GWP Sees Light Turnout in Sparr Heights

Posted by on Jun 20th, 2013 and filed under News. You can follow any responses to this entry through the RSS 2.0. You can leave a response or trackback to this entry

Ramon Abueg (at the podium) discusses the GWP’s proposed five-year rate hike. Sitting left are Eric Campbell and Steven Lins.

Ramon Abueg (at the podium) discusses the GWP’s proposed five-year rate hike. Sitting left are Eric Campbell and Steven Lins.


Less than a dozen people were on hand to hear representatives from Glendale Water & Power (GWP) discuss a proposed electric rate increase at the Sparr Heights Community Center on June 6. The meeting was part of a series of community outreach meetings being held by GWP to inform the public about a five-year, five-part rate increase set to begin next fiscal year. The next meeting is Wednesday from 7 p.m. to 8:30 p.m. at the Glendale Youth Center at 211 W. Chestnut St., Suite 302 in Glendale. An informal discussion with GWP representatives is being held on Saturday at Wilson Avenue Mini Park at 1101 E. Wilson Ave. in Glendale. Coffee with GWP is from noon to 2 p.m.

GWP officials were on hand at Sparr Heights after the meeting to field questions since there was no public feedback allowed during the presentation itself. Questions taken during the “breakout” period were posted up later on the GWP’s website.
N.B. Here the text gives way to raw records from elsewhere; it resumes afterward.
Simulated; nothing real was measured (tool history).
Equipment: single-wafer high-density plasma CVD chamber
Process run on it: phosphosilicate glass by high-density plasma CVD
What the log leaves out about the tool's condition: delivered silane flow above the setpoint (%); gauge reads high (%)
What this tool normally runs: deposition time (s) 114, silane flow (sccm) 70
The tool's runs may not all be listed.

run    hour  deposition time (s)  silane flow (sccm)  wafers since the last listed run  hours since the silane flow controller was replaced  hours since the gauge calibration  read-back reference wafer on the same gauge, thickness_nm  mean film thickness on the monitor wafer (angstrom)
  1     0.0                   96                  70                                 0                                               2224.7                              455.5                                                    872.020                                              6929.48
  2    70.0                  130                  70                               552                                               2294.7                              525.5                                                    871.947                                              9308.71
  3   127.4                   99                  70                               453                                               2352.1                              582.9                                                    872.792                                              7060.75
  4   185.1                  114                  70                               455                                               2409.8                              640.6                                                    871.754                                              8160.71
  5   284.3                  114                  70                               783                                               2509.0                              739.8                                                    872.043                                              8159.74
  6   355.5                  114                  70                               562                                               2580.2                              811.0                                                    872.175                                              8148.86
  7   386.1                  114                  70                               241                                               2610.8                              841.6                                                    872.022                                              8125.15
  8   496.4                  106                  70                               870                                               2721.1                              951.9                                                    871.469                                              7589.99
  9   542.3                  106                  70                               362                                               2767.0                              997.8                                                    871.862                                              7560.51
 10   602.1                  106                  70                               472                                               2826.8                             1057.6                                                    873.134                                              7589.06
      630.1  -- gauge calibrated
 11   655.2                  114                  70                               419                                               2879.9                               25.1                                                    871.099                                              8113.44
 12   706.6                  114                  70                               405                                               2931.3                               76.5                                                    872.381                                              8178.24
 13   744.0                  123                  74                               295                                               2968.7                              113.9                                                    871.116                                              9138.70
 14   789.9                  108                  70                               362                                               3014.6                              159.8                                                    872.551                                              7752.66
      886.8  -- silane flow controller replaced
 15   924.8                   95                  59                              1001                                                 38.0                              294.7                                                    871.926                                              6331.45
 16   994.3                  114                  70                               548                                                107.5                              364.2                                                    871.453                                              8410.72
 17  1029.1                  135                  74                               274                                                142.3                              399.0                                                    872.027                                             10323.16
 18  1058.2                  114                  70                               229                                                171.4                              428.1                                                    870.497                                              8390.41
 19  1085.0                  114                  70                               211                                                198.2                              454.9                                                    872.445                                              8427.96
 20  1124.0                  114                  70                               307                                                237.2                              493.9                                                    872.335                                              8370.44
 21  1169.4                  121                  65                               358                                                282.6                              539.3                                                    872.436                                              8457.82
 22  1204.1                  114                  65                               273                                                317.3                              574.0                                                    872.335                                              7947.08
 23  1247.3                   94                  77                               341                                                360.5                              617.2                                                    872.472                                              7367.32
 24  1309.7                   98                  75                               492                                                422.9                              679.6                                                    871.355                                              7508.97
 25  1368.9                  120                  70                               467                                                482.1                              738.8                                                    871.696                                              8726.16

The rate increases proposed will begin with an 8% increase in fiscal 2014, followed in successive years by increases of 7%, 5%, 2%, and 2% ending in 2018.

According to a letter sent to utility customers last month, GWP General Manager Steve Zurn said the increases were needed for the utility to remain “forward thinking.”

“The decision to raise rates did not come easily,” he stated in the letter, “but to best serve you we keep a long-term perspective and strategy.”

Steve Lins, one of the utility’s assistant general managers, said that the rate hikes were part of the GWP’s commitment to ensuring consistent quality service. He pointed to the GWP’s record of reliability during disasters and inclement weather. Lins also highlighted that various mandates enacted in recent years on the state level have forced the DWP’s hand into raising rates.

“We’ve been hit over the last few years with several mandates, including ones for renewable energy, a cap and trade regimen for carbon, and federal liability requirements that resulted from major blackouts on the East Coast,” he said.

One of the big challenges facing the GWP was increasing the share of renewable energy that makes up the utility’s energy resources. The utility will be required to increase renewable resources from the current 20% to 33% by 2020.

“It’s a considerable challenge,” Lins said.

“We have been investing heavily in our infrastructure,” said Ramon Abueg of the GWP. “What we’re trying to achieve on the average is that you have one [power] outage a year at the most.”

“Generally we need to spend $20 to $30 million dollars a year to maintain the utility and keep up reliability,” added Lins.

Eric Campbell, the GWP’s finance administrator, said that failing to implement the plan would cause the utility to go insolvent in four years.

“That’s just not a sustainable practice,” he said.

The few residents that were on hand at the Sparr Heights Community Room were not pleased by the news of the rate hikes nor by the decision by meeting moderators to hold back public input until after their presentation.

“The city should have been accumulating every year over $250 million for the purchase of assets, but they didn’t,” said Herbert Molano. “Their income statements show that they have taken the depreciation for cash … and transferred it to the [city’s] general fund. Instead of putting the money aside, they used it for transfers.”